Wrong. Pushing things for later is comfortable, as you convince yourself that it will get done eventually. However, as most of us know by now, later is a concept that is never ending. There is always a “later” to convince yourself about. Before you know it, too much time would have passed and you’ll have too little time to play catch up to achieve the financial goals you could have well achieved if you started earlier.

What you need to do: Set a date and time and clear your schedule. If being at home is too much of a distraction with the family present, then find a place where you can be isolated to focus on your financial planning. Alternatively, outsource these efforts to an independent financial advisor who can review your financial status and manage the wealth for you.

> “I don’t have enough money to plan and invest”

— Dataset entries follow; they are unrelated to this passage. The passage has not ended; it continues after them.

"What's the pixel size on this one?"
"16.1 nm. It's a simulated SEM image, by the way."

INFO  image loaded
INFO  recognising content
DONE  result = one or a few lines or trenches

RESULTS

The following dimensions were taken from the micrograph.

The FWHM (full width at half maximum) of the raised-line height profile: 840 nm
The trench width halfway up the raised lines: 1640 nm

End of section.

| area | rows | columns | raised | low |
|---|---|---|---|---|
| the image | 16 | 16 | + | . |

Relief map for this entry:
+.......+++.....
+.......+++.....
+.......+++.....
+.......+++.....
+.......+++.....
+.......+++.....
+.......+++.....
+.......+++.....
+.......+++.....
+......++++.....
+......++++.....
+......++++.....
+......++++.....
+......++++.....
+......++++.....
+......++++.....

Most people don’t realise it, but having enough money is a matter of perspective. If you don’t have enough money to invest when you’re earning RM5,000 a month, do you think you will have enough to invest when you’re earning RM50,000 a month? Believe it or not, I have met several people earning around RM50,000 or more per month and still lament about not having enough to save and invest.

We always think along the lines of “if only we make more money”, but once we actually start making more money, our expenses and lifestyle will also go up a notch.

The famous Parkinson’s Law coined by C. Northcote Parkinson in his book The Law and The Profits illustrates this concept best. The law says that work expands to fill the time that is allocated to complete it. In other words, if given a 24-hour deadline, a 20-minute job will take a day to complete.

He goes on to say that individual expenditure does not only rise to meet income but it tends to surpass it, and probably always will. So, if you’re waiting for a time when you feel you have enough money to save and invest, that time will never come.

What you need to do: Take a long hard look at your expenses. This is critical since we are now in challenging economic times. Mindfully track your spending habits for a month and cut back on luxuries that you can live without. If it helps, set up a standing instruction with your bank to automatically transfer a portion of your salary into another bank account. Use that to start investing. Every small portion helps, so don’t think that cutting back on a small luxury is insignificant.

> “I don’t really need to invest”

People won’t admit to thinking this, but they do. This fallacy of not needing to invest stems from the fact that when they retire someday, they will have their EPF savings to rely on. Technically, if you are earning a comfortable amount and do not make any EPF withdrawals before you retire, you may be right in thinking this.

However, this is hardly the case. EPF has reported that more than two-thirds (68%) of EPF members aged 54 had less than RM50,000 in EPF savings, while only 18% of its members had the minimum savings target of RM240,000 in their account by 55. This amounts to a monthly withdrawal of RM1,000 to cover basic needs for 20 years – sufficient if you want to live a basic retirement lifestyle, but nowhere near what is needed for a comfortable retirement in a middle-class lifestyle.

So if you’re thinking of relying mainly on your EPF savings, think again. Your EPF should act as an additional retirement fund on top of your other retirement savings, instead of being the only pillar in your retirement plan.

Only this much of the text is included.